The Menai Tides
The Menai Strait is famously known for its tides. Fast flowing complex powerful water with whirlpools, waves and strong currents appears twice a day. Lord Nelson regarded a safe passage of the Menai Strait as a true test of a sailor’s skills and you can find his statue overlooking the waters on the Ynys Mon side of the Strait.
At times the Menai Strait can be calm like a placid pool, at others raging with tidal force. This is due to two flooding tides entering the straight at high tide, one from the North and one from the South.
Swellies
Swellies
The infamous Swellies is well known on the Menai Strait. The precise point where the flows meet (Swellies) changes depending on the size of the tide but is always found between the two historic bridges at the narrowest point of the Strait.
As the two flows meet the southerly flow starts to loose its strength and for a short moment the opposing flows almost equal each other out.

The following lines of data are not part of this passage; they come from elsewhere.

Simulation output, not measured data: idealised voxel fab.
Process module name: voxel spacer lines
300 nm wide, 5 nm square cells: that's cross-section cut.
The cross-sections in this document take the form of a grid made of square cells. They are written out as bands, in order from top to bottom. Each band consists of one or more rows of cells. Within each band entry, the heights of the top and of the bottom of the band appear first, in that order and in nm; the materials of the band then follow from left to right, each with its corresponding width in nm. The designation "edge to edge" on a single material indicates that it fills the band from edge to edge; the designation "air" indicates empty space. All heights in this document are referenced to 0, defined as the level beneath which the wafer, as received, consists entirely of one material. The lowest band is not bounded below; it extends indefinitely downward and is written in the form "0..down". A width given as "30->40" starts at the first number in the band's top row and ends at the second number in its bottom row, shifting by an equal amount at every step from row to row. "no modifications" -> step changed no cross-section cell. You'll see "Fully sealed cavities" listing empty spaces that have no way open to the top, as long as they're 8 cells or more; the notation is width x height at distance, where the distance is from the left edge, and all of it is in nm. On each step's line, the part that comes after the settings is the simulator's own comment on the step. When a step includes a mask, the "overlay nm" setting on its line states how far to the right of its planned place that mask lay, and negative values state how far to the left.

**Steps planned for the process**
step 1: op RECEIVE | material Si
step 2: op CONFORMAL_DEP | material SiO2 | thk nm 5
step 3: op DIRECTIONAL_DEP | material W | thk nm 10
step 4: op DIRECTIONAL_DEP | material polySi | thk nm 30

At this point the current appears to stop for a few moments and becomes slack, before the direction of flow quickly changes and starts to build in a southerly direction. Once they meet the tide continues to build for another two hours. The southerly current then picks up great speed and heads south to the Irish sea.
This unique tide appears to wash out the majority of incoming pollutants to the open ocean. However there are key land hooks in the south which mean pollution can be potentially pushed to the land edges and remain in the Strait for some time. The moment in the middle where the tide becomes slack can also leave sediment, nutrients and pollution to drop to the floor between the bridges.